Kids jokes
Called a homeless kid 'Spider-Man' because he had no way home.
My kids told me to have a good day, so I left them to their own devices and hoped for the best.
I told a kid in a wheelchair that he should use his rocket league booster.
What do you call a kid laying down in the classroom? Kill confirmed.
What do you call three kids laying down in the classroom? Kill streak.
What do a Make-A-Wish kid and mosquitoes have in common?
They both got a 10% survival rate...
that one short kid who thinks he is a superhero
What did the teacher say to the fat Turkish kid that always ate in his class?

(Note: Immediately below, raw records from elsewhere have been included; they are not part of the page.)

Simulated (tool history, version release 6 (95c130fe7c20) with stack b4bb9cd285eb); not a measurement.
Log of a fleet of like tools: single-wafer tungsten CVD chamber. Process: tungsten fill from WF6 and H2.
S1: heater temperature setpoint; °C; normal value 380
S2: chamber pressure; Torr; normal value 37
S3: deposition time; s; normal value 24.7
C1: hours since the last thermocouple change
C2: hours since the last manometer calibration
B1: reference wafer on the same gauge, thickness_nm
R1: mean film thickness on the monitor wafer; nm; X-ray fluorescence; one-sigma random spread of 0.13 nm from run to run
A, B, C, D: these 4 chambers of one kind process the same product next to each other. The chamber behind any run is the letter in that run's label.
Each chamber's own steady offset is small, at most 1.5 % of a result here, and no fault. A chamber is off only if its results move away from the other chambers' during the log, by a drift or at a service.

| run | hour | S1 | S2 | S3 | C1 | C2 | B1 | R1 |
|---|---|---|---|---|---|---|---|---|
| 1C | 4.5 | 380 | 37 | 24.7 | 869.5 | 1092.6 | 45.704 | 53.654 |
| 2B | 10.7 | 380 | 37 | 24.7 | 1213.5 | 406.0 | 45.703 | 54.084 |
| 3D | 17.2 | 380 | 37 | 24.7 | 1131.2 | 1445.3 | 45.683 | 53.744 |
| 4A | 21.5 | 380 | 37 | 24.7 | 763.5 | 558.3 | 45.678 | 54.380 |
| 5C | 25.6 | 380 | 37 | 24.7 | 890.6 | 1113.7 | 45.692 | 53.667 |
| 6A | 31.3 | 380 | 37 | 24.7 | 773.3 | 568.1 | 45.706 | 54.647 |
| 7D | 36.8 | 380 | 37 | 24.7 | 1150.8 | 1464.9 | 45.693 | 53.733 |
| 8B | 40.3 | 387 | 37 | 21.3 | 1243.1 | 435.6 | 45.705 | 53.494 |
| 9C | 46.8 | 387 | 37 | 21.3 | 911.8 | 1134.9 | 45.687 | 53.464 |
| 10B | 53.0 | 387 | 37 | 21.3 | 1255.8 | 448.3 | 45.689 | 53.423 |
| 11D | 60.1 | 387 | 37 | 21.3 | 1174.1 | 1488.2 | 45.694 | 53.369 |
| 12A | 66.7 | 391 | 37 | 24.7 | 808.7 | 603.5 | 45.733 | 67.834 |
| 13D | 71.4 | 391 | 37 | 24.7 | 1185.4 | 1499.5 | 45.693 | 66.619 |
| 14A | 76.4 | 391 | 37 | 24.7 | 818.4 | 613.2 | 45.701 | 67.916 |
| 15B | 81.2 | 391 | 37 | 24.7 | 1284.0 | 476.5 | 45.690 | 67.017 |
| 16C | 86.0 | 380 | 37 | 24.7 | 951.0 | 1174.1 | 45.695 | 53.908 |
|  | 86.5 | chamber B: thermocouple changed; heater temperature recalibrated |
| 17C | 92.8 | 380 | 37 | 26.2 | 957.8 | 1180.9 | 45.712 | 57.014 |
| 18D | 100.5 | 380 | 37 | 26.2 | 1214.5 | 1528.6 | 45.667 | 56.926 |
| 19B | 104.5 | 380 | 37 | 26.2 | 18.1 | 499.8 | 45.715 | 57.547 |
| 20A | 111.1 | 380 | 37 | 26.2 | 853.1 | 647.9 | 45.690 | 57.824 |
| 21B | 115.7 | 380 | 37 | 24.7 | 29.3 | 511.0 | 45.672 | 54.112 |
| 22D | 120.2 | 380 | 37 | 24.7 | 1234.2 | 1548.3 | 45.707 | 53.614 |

"You could do with Ramadan lasting all year, couldn't you?"
Kid: I want to be Batman.
Okay, when he gets home, his parents are dead.
Teacher: What is the capital of Washington?
Dumb kid: The W???
Why can’t you tell a funny joke to a wheelchair kid? Because he just rolls with the joke.
I was always told as a kid that I have to pick between being a programmer and an English teacher.
They said: you can't be a "pro-grammer nazi."
The one thing I love about Steven is he stood up for all of his haters. Just kidding!
If a kid refused to go to bed, does that make them guilty of resisting a rest?
One day a man buys a rope to commit suicide, but his friend stops him.
They go to a school with lots of happy kids. The guy feels better after a mag.
Q: What do you call an autistic kid with a gun?
A: Special forces.
When you get suspended from school for giving the deaf kid AirPods for his birthday.
A leaf and an emo kid fall from a tree, who made it to the floor first?
The leaf. The emo kid was caught on a rope.
Stephen Hawking walks into a bar, just kidding.
Go to an orphanage and tell a kid his parents came back.
How many emo kids does it take to screw in a light bulb?
None, they just sit in the dark and cry.
When I saw a kid fall with no legs, I said, "Just walk it off!"